Text and Internaltionalization support in Opera Presto 2.12
Unicode character set support in Opera Presto
Opera Presto can work with all the characters in the Unicode specification.
- All text communicated to Opera Presto from the network is converted into Unicode.
- In order for Opera Presto to render Unicode characters, the needed glyphs have to be available in the fonts on your system.
This might be a problem for older Windows systems. For information on available fonts, see
Unicode fonts for Windows computers.
- Updated Unicode character data tables from Unicode v5.0.0 to v5.1.0.

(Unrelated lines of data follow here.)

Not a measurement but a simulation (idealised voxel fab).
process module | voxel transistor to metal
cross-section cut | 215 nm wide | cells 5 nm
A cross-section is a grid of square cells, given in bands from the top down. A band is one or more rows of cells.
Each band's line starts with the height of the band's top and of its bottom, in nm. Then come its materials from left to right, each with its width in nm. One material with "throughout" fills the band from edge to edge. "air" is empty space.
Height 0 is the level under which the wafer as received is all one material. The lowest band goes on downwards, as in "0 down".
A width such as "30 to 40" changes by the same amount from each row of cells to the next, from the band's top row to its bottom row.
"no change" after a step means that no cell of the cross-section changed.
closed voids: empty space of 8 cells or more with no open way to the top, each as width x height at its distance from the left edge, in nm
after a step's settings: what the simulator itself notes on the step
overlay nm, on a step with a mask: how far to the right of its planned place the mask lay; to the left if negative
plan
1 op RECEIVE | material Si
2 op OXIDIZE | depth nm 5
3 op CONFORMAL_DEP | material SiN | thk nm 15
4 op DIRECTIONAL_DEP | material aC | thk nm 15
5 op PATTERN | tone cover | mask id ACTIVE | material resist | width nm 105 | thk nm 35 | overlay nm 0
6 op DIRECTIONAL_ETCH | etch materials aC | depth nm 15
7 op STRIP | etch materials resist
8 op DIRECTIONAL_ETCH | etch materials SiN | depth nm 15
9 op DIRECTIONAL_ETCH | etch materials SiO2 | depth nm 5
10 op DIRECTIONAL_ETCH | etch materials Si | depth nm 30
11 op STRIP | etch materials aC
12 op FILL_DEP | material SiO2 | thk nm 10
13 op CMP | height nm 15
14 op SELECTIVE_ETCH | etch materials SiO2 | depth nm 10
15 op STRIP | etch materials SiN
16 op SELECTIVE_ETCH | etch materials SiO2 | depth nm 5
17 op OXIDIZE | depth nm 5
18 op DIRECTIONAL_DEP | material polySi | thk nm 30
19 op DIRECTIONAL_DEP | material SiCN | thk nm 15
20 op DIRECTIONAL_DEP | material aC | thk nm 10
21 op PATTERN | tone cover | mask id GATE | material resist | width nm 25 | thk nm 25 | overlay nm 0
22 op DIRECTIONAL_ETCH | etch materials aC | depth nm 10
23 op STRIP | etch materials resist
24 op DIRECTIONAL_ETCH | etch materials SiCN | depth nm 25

- Uniblocks table now supports ranges outside Unicode plane 0. This is needed to do proper font-switching of characters
outside the Unicode plane 0.
Opera Presto implements the following writing system related functionality improvements:
- font-switching: needed in order to display characters that the current font does not include
- line-breaking: needed in order to break scripts written without spaces, such as Chinese, Japanese, and
Korean
- CJK: improved line height and underlining in Chinese, Japanese, and Korean
- KDDI emojis: improved support for KDDI emojis and special characters
- Multistyle: improved default fonts for non-western Web pages
Opera Presto relies on the operating system to perform:
- character shaping: contextual glyph selection, ligature forming, character stacking, combining character
support, etc.
Opera Presto includes support for Unicode 5.2 character properties (class, casing, bidirectionality, mirroring, normalization)
from 5.0.
Legacy encoding support
Although Opera Presto works with the Unicode character set and its character encodings of UTF-16 and UTF-8, most text on
the Internet is encoded in legacy encodings, for instance:
- ISO 8859-1
- Windows-1251
- Shift_JIS (MIME name)
- EUC-KR
Opera Presto handles this by detecting the character encoding used, and converting it to UTF-16. The user has three options
for how to handle these pages.
- Auto-detect: in this mode Opera Presto will attempt to detect the encoding used by the page
- If the transport protocol provides an encoding name, that is used
- If not, Opera Presto will look at the page for a charset declaration
- If this is missing, Opera Presto will attempt to auto-detect the encoding, using the domain name to see if the script
is a CJK script, and if so which one
- Opera Presto can also auto-detect UTF-8
- Writing script auto-detect: In this mode the user can tell that this is a Japanese or Chinese page, but that the encoding
is unknown. Opera Presto will then analyze the text in the page to determine which encoding is used.
- Encoding override: In this mode the user selects an encoding. This encoding will be used by Opera Presto, regardless of
what the page and transport protocol claims is the encoding for the page.
Big5-HKSCS support for the HKSCS-2008 encoding standard has been updated.
Support for bidirectional text
Opera Presto supports bidirectional text as described in Unicode,
HTML, and CSS.